Your covering letter is a polite and professional introduction that relates your attributes, achievements, and experience to a particular opportunity and organisation.
You should normally send your covering letter (or some form of supporting statement) with your CV.
An employer's perspective
When we read covering letters we look for someone who can demonstrate a strong 'can do' attitude to work.
They might not necessarily have the knowledge, but more important to us is that they are able to articulate their determination to really want to do it.
We also want someone to be confident enough to challenge and also reflect on what they do, as this process is key to self-improvement.
Jane Shepherd, Shepherd PR
Content of a covering letter
Always think carefully about what the employer is seeking and try to shape your own experience around their criteria. As with CV preparation, try and find out which skills and experience are required.
Typically an employer would want to know:
- your qualifications and training, although be careful not to just repeat what’s on your CV
- any relevant work experience - this can include voluntary work and projects
- evidence of certain skills such as teamwork and communication
- evidence of attributes and competencies such as resilience and adaptability
- why their organisation appeals toyou
It’s important that you take time to think why that organisation appeals to you. Show you have undertaken some research on the company and the sector and ask yourself what makes them different to their competitors.
A deeper level of research will improve your applications and also enable you to embed this knowledge at an early stage of the recruitment process.
How to write an effective covering letter
Hayley Gillmore, Students' Union Employability Manager, gives her top tips on writing an effective covering letter when applying for a job vacancy.
Frequently asked questions
What should the format of my covering letter be?
Your covering letter should be well presented, concise and to the point. It should ideally be no longer than one side of A4 using a clear and appropriate size font.
Use these guidelines on letter writing conventions to structure your covering letter.
Who should I address my covering letter to?
Ideally you should address your covering letter to the person who will be reading it.
If you know the recipient’s name, for example Dear Mr Brown, always end with Yours sincerely.

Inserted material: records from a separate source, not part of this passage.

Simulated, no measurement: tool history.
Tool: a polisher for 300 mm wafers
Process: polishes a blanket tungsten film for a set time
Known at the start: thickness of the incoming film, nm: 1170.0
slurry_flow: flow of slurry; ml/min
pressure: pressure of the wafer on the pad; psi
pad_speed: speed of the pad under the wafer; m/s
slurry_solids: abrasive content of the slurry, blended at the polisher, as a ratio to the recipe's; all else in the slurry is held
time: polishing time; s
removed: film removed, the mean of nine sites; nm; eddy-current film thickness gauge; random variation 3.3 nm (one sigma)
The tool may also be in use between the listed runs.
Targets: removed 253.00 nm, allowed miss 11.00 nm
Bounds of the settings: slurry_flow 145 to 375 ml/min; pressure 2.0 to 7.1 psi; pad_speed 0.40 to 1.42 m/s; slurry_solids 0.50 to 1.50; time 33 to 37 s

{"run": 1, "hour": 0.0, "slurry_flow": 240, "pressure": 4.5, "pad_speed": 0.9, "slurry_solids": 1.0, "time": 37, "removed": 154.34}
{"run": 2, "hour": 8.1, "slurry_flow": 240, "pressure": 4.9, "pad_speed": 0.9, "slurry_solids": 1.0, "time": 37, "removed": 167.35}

If you don’t know the recipient’s name, for example Dear Sir/Madam, end with Yours faithfully
Also look our leaflet Covering letters: UK conventions
How much detail should I go into?
You should use specific examples on your covering letter to demonstrate your skills and attributes, try to avoid saying things like ‘throughout my course I worked in teams and developed good teamwork skills’.
Think about specific examples and use the STAR technique to articulate these.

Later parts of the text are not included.